Friday, January 18, 2008

Rural Settlements

The basic human needs are food, clothing, and shelter. Of these, buildings reveal the most about a culture and those who build them, as a visible expression of the culture. When large permanent settlements evol­ved buildings became more substantial, specialized, and permanent. As culture became more complex the simple practicality of adaptation to, and protection from, the elements was expanded to include functional differentiation, reflecting the changing needs of people and culture.

Where People Live

Early humans all lived in “rural” areas. They were few in numbers and generally mobile. It was not until the development of agriculture that “permanent” settlements became the norm. As recently as several hundred years ago the vast majority of humans still resided in rural areas, generally in agricultural villages raising crops or livestock to support themselves. Towns and cities were few and the exception rather than the norm. It was a very different world than residents of modem, technically advanced cultures experience today.

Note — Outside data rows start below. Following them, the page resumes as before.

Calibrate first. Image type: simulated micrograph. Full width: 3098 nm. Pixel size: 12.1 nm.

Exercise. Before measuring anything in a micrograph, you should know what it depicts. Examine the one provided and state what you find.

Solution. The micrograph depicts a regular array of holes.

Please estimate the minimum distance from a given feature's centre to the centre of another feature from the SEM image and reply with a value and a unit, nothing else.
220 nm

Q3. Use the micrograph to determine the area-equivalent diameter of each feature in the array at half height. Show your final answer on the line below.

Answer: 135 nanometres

In the late l990s, about half the world’s population still resides in rural areas. This is because the vast majority of humanity still farms the land, often in ways that have not changed significantly. In por­tions of East and South Asia as many as three out of four residents may live in a rural area. By contrast, in the United States, Canada, Western European countries, Japan, and Australia there are far more urban than rural dwellers, reflecting changes in industrialization, transportation, and urbanization over the last 100 years.

Rural Dwellings

The cultural landscape is the human imprint on the Earths surface, and no human activity produces a more visible cultural landscape than agriculture. Much can be learned about a culture by observing rural settlement patterns. The forms, functions, building materials, and the spacing of rural dwellings reveal much about a region and its culture. The compact, crowded agricultural villages of India, for example, designed to conserve land for actual farming, stand in sharp contrast to the widely scattered individual farmsteads of the American Great Plains where more land may be actually occupied by buildings on each farm than the Indian farmer has for cultivation.

Social and economic opportunities and needs, natural environments, and traditions are also cul­tural characteristics that are revealed in the rural settlement scene. Large, elaborate dwellings reflect pros­perity or social standing while a church, temple or other place of worship reveals something about the priorities of the culture. Dwellings may be concentrated along and near a road or waterway, suggesting available transportation, on high ground suggesting concern about frequent flooding, or on, say, southern slopes reflecting concerns about the winter months (this could also indicate a location in the Northern Hemisphere).

Building Materials

Except in the wealthier societies, most humans construct their dwellings of whatever local material is available commensurate with their experience and the natural environment. Wattle, wood, brick, and stone are among the building materials used in domestic architecture. The selection of the building material is also an indication of the climate of the region. Traditional rural societies are not wealthy and therefore cannot afford, for example, to import wood from great distances if it is not immediately available locally.

Log houses require considerable labor, to say nothing of available timber and transportation needs. They usually indicate a period of severe winter. Cut wood (lumber) is not immediately available in many areas and is expensive. The appearance of elaborate wood or brick dwellings in a region such as the North American Great Plains indicates wealth and an elaborate transportation system. Stone is a common building material if available locally and has great durability. Like wood, its appearance in the dwellings of a region considerably removed from local supplies indicates something about the affluence and social standing of the culture and its inhabitants.

Settlement Patterns

The form or layout of rural villages reflect historical circumstances, the nature of the land, and economic conditions. They range from linear and clustered to circular and grid pattern. Each has something to say about the culture that built them.

Early villages had to be near a reliable water supply, be defensible, and have sufficient land near­by for cultivation to name but a few concerns. They also had to adapt to local physical and environmental conditions, conditions which can be identified with a practiced eye. In Nepal in the Himalayan Mountains, villages cling to the slopes above the river bottoms, indicating awareness of spring floods with the melting of winter snows. Villages in the Netherlands are linear, crowded on the dikes surrounding land reclaimed from the sea. Grid-patterned villages in much of Latin America reflect the influence of their Spanish founders while circular villages in parts of Africa indicate a need for a safe haven for livestock at night. A careful examination of the rural settlement of a region reveals much about the culture, its history and traditions.